While scraping web data, I am having 'ascii'
encoding issues such as:
UnicodeEncodeError: 'ascii' codec can't encode characters in position 20-22: ordinal not in range(128)
,
and I came across this controversial solution which some say is dangerous:
import sys
reload(sys)
sys.setdefaultencoding('utf-8')
please see here: Why should we NOT use sys.setdefaultencoding("utf-8") in a py script?
I am using Beautiful Soup
, and my app indexes text collected in different languages, such as german and french, besides english.

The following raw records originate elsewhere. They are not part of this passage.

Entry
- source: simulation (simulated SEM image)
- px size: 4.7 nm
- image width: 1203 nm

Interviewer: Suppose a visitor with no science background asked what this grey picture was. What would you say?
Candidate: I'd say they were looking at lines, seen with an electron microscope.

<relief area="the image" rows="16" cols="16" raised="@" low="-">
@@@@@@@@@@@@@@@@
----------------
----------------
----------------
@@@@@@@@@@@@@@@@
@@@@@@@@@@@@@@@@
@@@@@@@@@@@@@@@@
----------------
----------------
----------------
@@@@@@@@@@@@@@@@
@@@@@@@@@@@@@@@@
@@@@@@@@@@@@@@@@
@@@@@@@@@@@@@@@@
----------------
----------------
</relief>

This is the snippet generating ocasional errors:
for page in pages:
try:
c = urllib2.urlopen(page)
except:
print "Could not open %s" % page
continue
soup = BeautifulSoup(c.read())
traceback:
soup = BeautifulSoup(c.read())
File "/Library/Python/2.7/site-packages/BeautifulSoup.py", line 1522, in __init__
BeautifulStoneSoup.__init__(self, *args, **kwargs)
File "/Library/Python/2.7/site-packages/BeautifulSoup.py", line 1147, in __init__
self._feed(isHTML=isHTML)
File "/Library/Python/2.7/site-packages/BeautifulSoup.py", line 1189, in _feed
SGMLParser.feed(self, markup)
what is the safest way of scraping my data here without enconding issues?